Every year when I do my taxes I go through my credit card receipts looking for deductions for work and charitable contributions. In the past few years, I’ve found a disturbing number of payments for “Justice.” The payments are disturbing because Justice is a store that sells in clothing for preteen girls. (Note to IRS: I know these charges are NOT deductible, and have never claimed them.) Money spent on Justice doesn’t actually promote any vision of justice. It does, however, promote fashion.
The Justice fashion is all about using the peace symbol on colorful clothing, often accompanied by words like “peace” and “joy.” It’s hard to quarrel with the style or the sentiment, but I can’t imagine that many of the girls trundling off to grade school each day realize they are wearing a symbol commissioned by the British Campaign for Nuclear Disarmament to promote its efforts against nuclear weapons. A symbol deeply tied to a political viewpoint became a style to sell products, supporting a company, but not a cause.
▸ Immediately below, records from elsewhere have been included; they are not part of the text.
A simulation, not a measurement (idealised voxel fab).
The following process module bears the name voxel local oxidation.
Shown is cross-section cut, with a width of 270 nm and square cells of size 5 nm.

Social movements promote ideas. They talk, sing, chant, buy ads, and hand out flyers. They post opinions on websites, and encourage others to consider their opinions. Activists write books and articles and try to get people to read them. Activists wear buttons and tee shirts with slogans, and sometimes even carry placards. Organizers sell the buttons and tee shirts (it’s also one way to make money for the cause), but they also give them away to promote the ideas. They hope the style promotes the movement and the ideas.
Ultimately, however, the apparel business requires different skills and focus than political organizing, and they have to be more concerned with the popularity of the style than whatever meaning is designers intend to promote.
Entrepreneurs pick up the symbols of a movement when they think it will be profitable. Every great symbol or slogan can become someone’s business.
And there are businesses that make money by serving movements, making tee-shirts and buttons and bumper stickers. (Here’s one from the left: http://www.donnellycolt.com/catalog/core.shtml.) But they don’t make money unless they serve a market–and themselves.
The Tea Party has appropriated symbols of the American revolution, the Constitution, and patriotism in general, grafting them onto activists’ current concerns. This makes for a colorful and dramatic movement. It also creates (and demonstrates) a market for a set of symbols safely in the public domain, providing an immediate boost for business. And entrepreneurs have responded, producing shirts and buttons and mugs and more, and offering them for sale at a hefty mark-up.
Given the diversity and the range of issues running around inside the Tea Party, plus the unabashed enthusiasm for free enterprise, we’d expect that market to develop more quickly and fully than those of movements around, say, climate change. On the left, there’s some shame and rationalization about making a living off this. There should be no reason for similar reluctance on the right.
Does selling the movement mean selling it out?
Do you know of a graphic nuclear aftermath photo that is Public Domain? I want to put an online petition to rid the USA of Nukes an “a” photo generates more attention.
Thanks!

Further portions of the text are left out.